In the dystopian, totalitarian nation of Panem, a wealthy capital city rules over an impoverished nation of districts. As penance for a previous rebellion, every year sees each district forced to enter two adolescents to participate in The Hunger Games competition; the winner receives an extensive cash sum and a chance to live amongst the wealthy, but the event is a death match where only one can survive. Elements of the film’s narrative and allegorical concerns result in an amalgamation of the likes of The Most Dangerous Game, Lord of the Flies, The Running Man, The Truman Show, Series 7: The Contenders, and Battle Royale, but The Hunger Games successfully stands on its own as a gripping entity with an interesting world courtesy of Suzanne Collins’ source material, the first in a hugely popular series of novels.
Regarding that last work to which it may bear numerous superficial similarities, Kinji Fukasaku’s Battle Royale has one arguable strength over Gary Ross’ film in that it bears some more memorable, effective staging of its combatants’ fighting. That film, however, leans more towards dark comedy, and is otherwise an undernourished, un-engaging effort when it attempts dramatic potency that frequently falls flat. Hosting an unpleasant melodramatic tone, far too many one-dimensional characters that barely register prior to their demise, and clumsy, overt delivery of its social commentary, Battle Royale is unsatisfying in numerous ways, especially so in comparison to strengths of The Hunger Games that serve to counter that film’s flaws and limited execution. Firstly, Ross’ screenplay, co-written with Collins and Billy Ray, makes the wise choice to not try building the film around every contestant, preventing potential wallowing in inanity that Fukasaku’s effort is so frequently prone to. Present in nearly every sequence, Jennifer Lawrence’s Katniss is the main focus here, in addition to fellow District 12 competitor Peeta (Josh Hutcherson). The character development of its select protagonists, which also include Woody Harrelson’s former Hunger Games victor Haymitch, and the emotional gratification related to their journey is one of the film’s notable highlights; Lawrence is especially great in her role, providing a little vulnerability but also an engaging, sombre determination.
A second strength of the film is also a particularly refreshing one for a Hollywood production of this type: a lack of speaking down to the viewer. Despite a primarily adolescent target audience as a result of the young adult novels, the film is not prone to a great deal of expository dialogue, or characters spouting thematic concerns outside of examples where the execution is naturalistic, satisfying and lacking in bluntness. The characters know this world already, and our understanding of it is developed through the visuals and subtle aspects of exchanges. The film provides some context in a direct fashion during the games, in which two commentators relay arena information for the television viewers of Panem; reality television is one of the admittedly obvious but deftly handled targets.

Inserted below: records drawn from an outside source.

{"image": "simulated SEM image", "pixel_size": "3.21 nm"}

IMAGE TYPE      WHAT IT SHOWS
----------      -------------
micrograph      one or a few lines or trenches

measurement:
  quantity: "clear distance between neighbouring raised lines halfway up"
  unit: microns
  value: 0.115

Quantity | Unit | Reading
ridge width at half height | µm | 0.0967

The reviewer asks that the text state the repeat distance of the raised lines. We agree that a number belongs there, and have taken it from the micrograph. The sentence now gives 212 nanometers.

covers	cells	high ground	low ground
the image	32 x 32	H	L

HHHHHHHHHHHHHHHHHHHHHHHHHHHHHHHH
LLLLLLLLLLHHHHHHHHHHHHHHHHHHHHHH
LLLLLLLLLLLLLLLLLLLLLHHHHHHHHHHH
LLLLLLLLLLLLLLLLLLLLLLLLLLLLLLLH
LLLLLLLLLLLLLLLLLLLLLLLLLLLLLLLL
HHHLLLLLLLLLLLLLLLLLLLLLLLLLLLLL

Audience manipulation in order to help one survive is a fruitful topic explored, with Peeta initiating an alleged romantic angle with Katniss in the hype machine prior to the competition, a move that will boost the favour of both of them in the eyes of the audience and the people in charge. The ambiguity of the romantic elements as a result of this is particularly interesting and innovative for a blockbuster. Regarding the games themselves, a docu-drama “shaky-cam” approach is employed to convey the monstrosity of the proceedings without lingering in graphic detail. This approach of cinematographer Tom Stern is retained through the film’s entirety. It is admittedly very jarring and awkward in the opening stretch, but very suitable and effective for the games themselves; beyond the opening, the approach becomes a lot more tolerable, reflecting well the immediacy and hostile tension of the story.
While the aforementioned lack of exposition is generally refreshing and rewarding, it does pose some occasional problems in regards to the film’s world-building. For instance, aspects of the arena are shown as prone to manipulation by the organisers, such as in a sequence when a hiding Katniss is forced towards other competitors by a sudden onslaught of fire. Later on, however, a pack of mutant dogs are brought into the action through apparent technological manipulation. The inhabitants of this world being able to create organic life is a development that is quite jarring for a viewer uninformed by the source material, since this happens without any prior suggestion of the capability beforehand and over two hours into the film’s running time. Bringing to mind further questions regarding the animals the contestants have killed and consumed during the competition, it is a case where some prior exposition courtesy of, perhaps, the Games’ commentators might have actually have been vital. Furthermore regarding the realisation of this dystopia, some of the garish hair and costume designs of the capitol residents are perhaps a bit overdone in regards to the exploration of corrupt decadence.
Despite its fictional universe lacking complete coherence, The Hunger Games is an interesting and refreshing new take on some old concepts, and a very impressive, thrilling blockbuster. One hopes the adaptations of Collins’ follow-up novels expand on this film’s successes and its effective emotional and political roots.